2-Year UBI Pilot in Uganda Results in More Happiness, Education, Entrepreneurship, Savings, and Independence

By: Spencer Daniels

Uganda is a southeastern African country neighboring Lake Victoria, Rwanda, the Democratic Republic of the Congo (DRC), South Sudan, Kenya and Tanzania. Its population sits below 50 million people and although it has been one of the poorest countries in the world as of 2012, the U.N. determined that it made enormous leaps in eradicating poverty thanks to ambitious ideas and thoughtful programs. For example, Eight, a Belgian pilot project, highlighted the effectiveness of universal basic income (UBI) in places where extreme poverty is a problem. The Borgen Project spoke with Eight, which enacted its first program in 2017 and showed the rest of the world just what Uganda and universal basic income might mean to the fight against global poverty.

How Eight Began

Maarten Goethals and Steven Janssens founded Eight in 2015 after finding poverty in their travels hard to swallow.

“We see a lot of inequality and that is so unfair. A lot of people think poverty is a character problem, but it’s a money problem.” That unfairness inspired them to develop actionable solutions and experiments.

In this case, they launched a basic income pilot program in Busibi, a remote village, in 2017. The idea was simple; give every inhabitant (about 150 people) 16 euros per month and children 8 euros per month. with no strings attached. The money would transfer to mobile bank accounts that the people of Busibi could access by telephone.

While some might believe this to be a futile attempt at utopia, the academic literature supports this kind of unburdened cash transfer system as a means of raising communities out of poverty. The Borgen Project has profiled universal basic income programs in the U.K., India, Iran, Kashmir and other places. All this research leads to one conclusion: when people receive money and freedom of choice, they make remarkably astute decisions. As co-founder Steven Janssens said in his interview with The Borgen Project, “people deserve to be trusted.”
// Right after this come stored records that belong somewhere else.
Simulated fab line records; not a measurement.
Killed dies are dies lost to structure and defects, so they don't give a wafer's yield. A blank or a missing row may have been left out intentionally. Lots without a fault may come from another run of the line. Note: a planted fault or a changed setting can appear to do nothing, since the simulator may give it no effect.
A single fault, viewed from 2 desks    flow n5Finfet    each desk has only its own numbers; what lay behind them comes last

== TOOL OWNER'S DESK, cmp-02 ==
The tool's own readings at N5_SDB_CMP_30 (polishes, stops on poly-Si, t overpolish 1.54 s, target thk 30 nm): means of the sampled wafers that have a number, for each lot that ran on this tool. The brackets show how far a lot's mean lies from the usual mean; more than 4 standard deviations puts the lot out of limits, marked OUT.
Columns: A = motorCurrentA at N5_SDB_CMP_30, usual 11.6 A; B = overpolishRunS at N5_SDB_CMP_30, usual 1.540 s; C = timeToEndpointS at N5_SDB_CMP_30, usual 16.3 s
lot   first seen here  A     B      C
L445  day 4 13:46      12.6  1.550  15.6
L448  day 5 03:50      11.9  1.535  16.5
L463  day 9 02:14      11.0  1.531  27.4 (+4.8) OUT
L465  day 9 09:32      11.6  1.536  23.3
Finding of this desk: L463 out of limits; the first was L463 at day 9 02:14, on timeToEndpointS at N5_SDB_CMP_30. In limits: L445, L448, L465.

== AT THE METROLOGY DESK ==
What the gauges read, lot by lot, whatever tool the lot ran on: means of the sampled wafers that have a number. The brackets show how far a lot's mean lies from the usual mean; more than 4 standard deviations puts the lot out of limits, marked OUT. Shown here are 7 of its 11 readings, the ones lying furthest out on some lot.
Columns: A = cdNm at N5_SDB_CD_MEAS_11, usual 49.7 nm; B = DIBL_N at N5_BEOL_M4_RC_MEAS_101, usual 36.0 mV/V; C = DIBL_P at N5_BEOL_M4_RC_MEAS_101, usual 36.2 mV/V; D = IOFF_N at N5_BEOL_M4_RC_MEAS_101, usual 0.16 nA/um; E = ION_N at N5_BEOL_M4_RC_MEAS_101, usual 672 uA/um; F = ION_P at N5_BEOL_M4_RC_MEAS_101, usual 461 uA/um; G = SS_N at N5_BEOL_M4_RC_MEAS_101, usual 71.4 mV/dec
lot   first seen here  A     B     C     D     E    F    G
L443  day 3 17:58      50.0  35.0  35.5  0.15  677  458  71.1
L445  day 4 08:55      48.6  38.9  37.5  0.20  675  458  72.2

Likely because of the freedom and dignity it allows, UBI yields remarkable results in lifting people out of poverty. Without mandates, universal basic income restores agency and allows people the opportunity to insist on what is right for themselves.

What it Became

Eight’s pilot program took place over the course of two years from 2017 to 2019 and immediately showed the work ethic of the villagers. Inhabitants built businesses and sent kids who would otherwise be working to school. Maarten Goethals noted that “Shops started up in the village and a new dynamism arose.” Free money worked, as Rutger Bregman said in his 2014 book “Utopia for Realists.” It turns out that eradicating global poverty is much easier than many think tanks make it out to be.

Ortrud Lebmann, chair of labor relations at Helmut Schmidt University, conducted landmark research about those who live in poverty and their “restricted opportunity to choose among different ways of life.” His research, in essence, confirms what Eight intended to study. The Eight pilot project proved just how necessary and effective freedom of options are for those with inadequate resources. Janssens noted how bizarre of a concept UBI was to many in Uganda and elsewhere. “The people of Busibi reacted with a kind of disbelief… That they would receive money without conditions. Aid is always project-oriented.” By lifting the onus of conditions, the environment improved.

The Results

After two years, the data appears irrefutable. Most people in the group spent around 50% of their money on food, investments, clothes, health and education. Self-reported happiness improved by 80%.

Only 50% of children in the village went to school before the unconditional cash transfers began compared with 94.7% after. Twenty businesses populated the town compared to the two that stood before the program. All markers of poverty declined with the advent of cash and choice.

Eight now plans to bring its ambitious idea that began with Uganda and universal basic income to the Democratic Republic of the Congo. “EIGHT wants to find out if the people from the villages close to a mine can be given more choices.”

The question is not only if it will work (the evidence suggests it will) but how it might work in a place where children work in mines and risk their wellbeing for a dangerous but lucrative practice. Will unconditional cash transfers facilitate less child labor in these mines? Previous experiments tend to predict just such an outcome.

For now, there is a film about Goethals and Jansens’s project entitled “Crazy Money,” set to debut later in 2021. What Eight did with Uganda and universal basic income was nothing short of revelatory. Although UBI is not new, this is further proof it represents an actionable solution against global poverty. Maarten Goethals and Steven Janssens provided more evidence for choice, dignity and compassion for those who live in poverty.